Yes, but here's what might be a simpler way, depending upon one's personal preference:

. . . . .\(\displaystyle 0\, =\, e^x\, -\, 2\, e^{-2x}\)

. . . . .\(\displaystyle 2\, e^{-2x}\, =\, e^x\)

Now multiply through by e^(2x) which, by exponent rules, will cancel out the power on the left-hand side:

. . . . .\(\displaystyle 2\, e^{-2x + 2x}\, =\, e^{x + 2x}\)

. . . . .\(\displaystyle 2\, e^{0}\, =\, e^{3x}\)

. . . . .\(\displaystyle 2\, =\, e^{3x}\)

. . . . .\(\displaystyle \ln(2)\, =\, \ln(e^{3x})\, =\, 3x\)

...and so forth. But your way is fine, too!

Mathematically, what does this (one) critical point tell you? You know that e^(whatever) is always positive, so you've got no x-intercepts. You know that e^x is growing for x positive, and e^(-2x) is even bigger (going backwards) for x negative. So how many possible max/min points might you have? Do you expect them to be max's or min's?

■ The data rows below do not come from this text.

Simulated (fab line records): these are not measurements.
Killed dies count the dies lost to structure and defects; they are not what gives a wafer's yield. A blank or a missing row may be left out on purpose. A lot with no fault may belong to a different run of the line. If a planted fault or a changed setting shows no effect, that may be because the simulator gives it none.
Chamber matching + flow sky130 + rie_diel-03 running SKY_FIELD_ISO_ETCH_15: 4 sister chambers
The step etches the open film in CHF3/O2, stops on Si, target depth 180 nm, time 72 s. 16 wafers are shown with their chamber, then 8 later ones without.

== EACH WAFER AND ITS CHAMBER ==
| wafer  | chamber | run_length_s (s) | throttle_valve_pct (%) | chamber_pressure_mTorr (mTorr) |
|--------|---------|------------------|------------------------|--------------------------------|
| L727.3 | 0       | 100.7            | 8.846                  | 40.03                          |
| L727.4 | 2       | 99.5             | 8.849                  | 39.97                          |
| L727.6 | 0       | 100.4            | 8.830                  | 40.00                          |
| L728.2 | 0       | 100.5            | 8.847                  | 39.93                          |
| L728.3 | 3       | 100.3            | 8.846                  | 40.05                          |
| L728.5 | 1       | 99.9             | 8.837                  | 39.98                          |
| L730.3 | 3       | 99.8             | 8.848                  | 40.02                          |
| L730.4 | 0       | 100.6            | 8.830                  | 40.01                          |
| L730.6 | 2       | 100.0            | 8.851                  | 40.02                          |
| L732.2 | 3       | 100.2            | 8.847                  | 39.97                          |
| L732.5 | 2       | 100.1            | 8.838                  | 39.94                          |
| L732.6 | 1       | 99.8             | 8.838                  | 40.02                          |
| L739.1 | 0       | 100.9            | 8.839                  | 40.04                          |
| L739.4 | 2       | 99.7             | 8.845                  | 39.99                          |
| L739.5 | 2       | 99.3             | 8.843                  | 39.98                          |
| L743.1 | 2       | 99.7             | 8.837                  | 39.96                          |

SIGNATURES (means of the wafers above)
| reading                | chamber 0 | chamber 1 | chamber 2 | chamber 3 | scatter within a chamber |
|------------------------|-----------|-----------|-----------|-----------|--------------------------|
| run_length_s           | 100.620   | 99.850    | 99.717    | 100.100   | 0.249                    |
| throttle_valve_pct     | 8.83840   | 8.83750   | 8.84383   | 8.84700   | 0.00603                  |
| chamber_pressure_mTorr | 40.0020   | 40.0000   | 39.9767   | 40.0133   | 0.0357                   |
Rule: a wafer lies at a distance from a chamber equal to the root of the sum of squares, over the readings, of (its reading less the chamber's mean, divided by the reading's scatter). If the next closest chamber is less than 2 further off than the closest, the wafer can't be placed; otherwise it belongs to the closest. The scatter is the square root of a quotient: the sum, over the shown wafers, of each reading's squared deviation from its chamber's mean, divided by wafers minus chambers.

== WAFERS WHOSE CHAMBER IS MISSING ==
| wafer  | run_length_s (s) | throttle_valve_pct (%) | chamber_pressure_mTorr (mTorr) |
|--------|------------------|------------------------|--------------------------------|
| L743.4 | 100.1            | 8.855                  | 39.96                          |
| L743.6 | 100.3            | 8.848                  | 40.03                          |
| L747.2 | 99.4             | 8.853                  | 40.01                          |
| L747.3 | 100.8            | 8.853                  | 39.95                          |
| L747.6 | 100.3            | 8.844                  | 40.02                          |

. . .\(\displaystyle f''(x)\, =\, e^x\, \cdot\, 1\, -\, 2\, e^{-2x}\, \cdot\, -2\, =\, e^x\, +\, 4\, e^{-2x}\)

. . .\(\displaystyle 0\, =\, e^x\, +\, 4\, e^{-2x}\)

Well, we can try the multiplication thing again:

. . . . .\(\displaystyle 0\, =\, e^{x + 2x}\, +\, 4\, e^{-2x + 2x}\, =\, e^{3x}\, +\, 4\)

. . . . .\(\displaystyle -4\, =\, e^{3x}\)

So, yes, you're right; we're stuck with something we know doesn't solve in the real numbers. So what does that tell us, mathematically? Are there any potential inflection points? If not, then what does the sign of the second derivative tell us about concavity? Does this gibe with what we guessed from the first derivative (and from the quick graph that we sneaked on our calculators)?

 

[Hypeboi604]

so because we know that f''(x) can't be 0 we check f"(c) to see if it's a negative number or positive number. f"(ln2/3)=3.77.... because it's a positive number we know that the function f is concaving up and therefore (ln2/3) is the relative minimum and absolute minimum? sorry im bad at english ahaha, im not really sure what the question is even asking me to do ._.